Type Routes on Match logic Best for
direct routing key exact string task routing, RPC
fanout (ignored) all bound queues broadcast, pub/sub
topic routing key wildcard (* #) selective broadcast
headers headers map all/any attributes attribute routing

These patterns combine exchange types, queue configuration, and consumer behavior to solve common distributed systems problems.

Work Queues competing consumers, one message per worker

Multiple workers subscribe to the same queue. RabbitMQ dispatches each message to exactly one worker using round-robin. Add more workers to scale throughput linearly. Perfect for CPU-heavy jobs: image processing, report generation, sending emails.

PRODUCER task_queue worker-1 processing worker-2 idle round-robin ✓ done waiting 
# All workers subscribe to the same queue
channel.basic_qos(prefetch_count=1)  # fair dispatch — one in-flight msg per worker
channel.basic_consume('task_queue', on_message_callback=do_work, auto_ack=False)
prefetch_count=1 is critical. Without it, RabbitMQ pre-buffers messages to workers regardless of their load. A slow worker piles up while fast workers sit idle. Setting it to 1 sends a new message only after the current one is acknowledged.
Publish / Subscribe every subscriber receives every message independently

Each subscriber has its own private queue bound to a fanout exchange. Every subscriber receives every event, independently. A slow subscriber doesn't delay a fast one — their queues are completely separate. Built on top of the fanout exchange.

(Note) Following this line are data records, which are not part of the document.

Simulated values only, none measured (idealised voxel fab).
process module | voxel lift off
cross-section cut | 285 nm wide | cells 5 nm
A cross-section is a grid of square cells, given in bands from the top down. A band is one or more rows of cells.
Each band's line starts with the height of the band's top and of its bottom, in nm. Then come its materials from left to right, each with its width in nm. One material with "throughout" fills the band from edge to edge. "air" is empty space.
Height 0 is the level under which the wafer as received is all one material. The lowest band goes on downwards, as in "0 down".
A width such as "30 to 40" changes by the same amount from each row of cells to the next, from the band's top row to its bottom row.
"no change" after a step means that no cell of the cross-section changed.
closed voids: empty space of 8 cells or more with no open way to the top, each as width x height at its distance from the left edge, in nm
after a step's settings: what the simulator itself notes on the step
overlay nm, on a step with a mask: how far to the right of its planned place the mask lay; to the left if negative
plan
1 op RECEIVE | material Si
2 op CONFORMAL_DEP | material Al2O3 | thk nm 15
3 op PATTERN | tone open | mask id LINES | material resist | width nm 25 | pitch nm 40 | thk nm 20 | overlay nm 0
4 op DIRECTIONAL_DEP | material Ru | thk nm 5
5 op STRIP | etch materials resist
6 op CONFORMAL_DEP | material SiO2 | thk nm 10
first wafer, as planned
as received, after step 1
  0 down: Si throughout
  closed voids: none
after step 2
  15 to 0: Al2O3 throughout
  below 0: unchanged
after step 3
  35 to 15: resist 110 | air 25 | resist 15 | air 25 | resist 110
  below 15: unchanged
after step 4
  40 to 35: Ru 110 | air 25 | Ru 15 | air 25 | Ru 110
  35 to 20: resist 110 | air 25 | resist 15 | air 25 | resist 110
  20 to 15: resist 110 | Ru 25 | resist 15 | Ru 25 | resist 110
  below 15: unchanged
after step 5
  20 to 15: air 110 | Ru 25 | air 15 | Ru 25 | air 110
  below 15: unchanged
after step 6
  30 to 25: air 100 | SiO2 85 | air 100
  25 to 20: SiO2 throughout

Work Queue (wrong for pub/sub)

Shared queue → messages split among consumers. Each message processed by only one worker.

Pub/Sub (correct)

Own queue per subscriber → all subscribers get all messages. Fanout broadcasts copies.

# Each subscriber declares its own exclusive, auto-delete queue
result = channel.queue_declare(queue='', exclusive=True)
queue_name = result.method.queue

channel.queue_bind(queue_name, exchange='events')
channel.basic_consume(queue_name, on_message_callback=handler)
Exclusive + auto-delete queues are a natural fit. When the subscriber disconnects, its queue is deleted automatically. No stale queues accumulate after services restart.
Request / Reply (RPC) synchronous call-response over async messaging

Enables synchronous-looking remote calls over async messaging. The client publishes a request and blocks on a reply queue. A correlation_id ties each response back to its request, allowing a single reply queue to handle many concurrent calls.

1
Client creates a reply queue
Declares an exclusive reply queue (or uses amq.rabbitmq.reply-to for the direct reply shortcut). Generates a unique correlation_id UUID.
2
Client publishes request
Sends message to the RPC queue with reply_to and correlation_id properties set. Then blocks, consuming from the reply queue.
3
Server processes and replies
Picks up from the RPC queue, executes work, publishes result to reply_to with the same correlation_id. Acks the original request.
4
Client matches correlation ID
On each message from the reply queue, checks if correlation_id matches the pending request. If not, discards it (stale reply from a previous call). If yes, unblocks and returns the result.
# RPC client — using amq.rabbitmq.reply-to for zero-latency direct reply
corr_id = str(uuid.uuid4())

channel.basic_publish(
    exchange='',
    routing_key='rpc_queue',
    body=json.dumps({'n': 35}),
    properties=pika.BasicProperties(
        reply_to='amq.rabbitmq.reply-to',
        correlation_id=corr_id,
    ),
)
Dead Letter Queues capture failed, expired, or rejected messages

When a message becomes "dead", RabbitMQ can route it to a Dead Letter Exchange (DLX) rather than silently discarding it. From there it routes to a dead letter queue for inspection, alerting, or retry. There are four causes:

nack + requeue=False

Consumer explicitly rejects a message as unprocessable (basic.nack or basic.reject with requeue=false).

TTL expires

Message sits in queue longer than the per-message or per-queue TTL (x-message-ttl).

Queue length limit

Queue exceeds x-max-length (or x-max-length-bytes) — the message at the head of the queue is dropped and dead-lettered.

Quorum delivery limit

Message is redelivered to a quorum queue more times than its x-delivery-limit. Applies to quorum queues only.

# 1. Declare the DLX and dead letter queue
channel.exchange_declare('dlx', exchange_type='direct')
channel.queue_declare('dead-letters', durable=True)
channel.queue_bind('dead-letters', 'dlx', routing_key='failed')

# 2. Configure the main queue to use the DLX (via queue arguments)
#    Note: prefer policies over x-arguments in production — policies can
#    be updated without deleting/recreating the queue.
channel.queue_declare('orders', durable=True, arguments={
    'x-dead-letter-exchange':    'dlx',
    'x-dead-letter-routing-key': 'failed',  # omit to reuse original routing key
    'x-message-ttl':             30000,        # 30s TTL
})
Never lose a message silently. Configure a DLX on every production queue. A dead letter queue turns "that order just disappeared" into a traceable, actionable event with full message history preserved. If the DLX doesn't exist when a message is dead-lettered, the message is silently dropped.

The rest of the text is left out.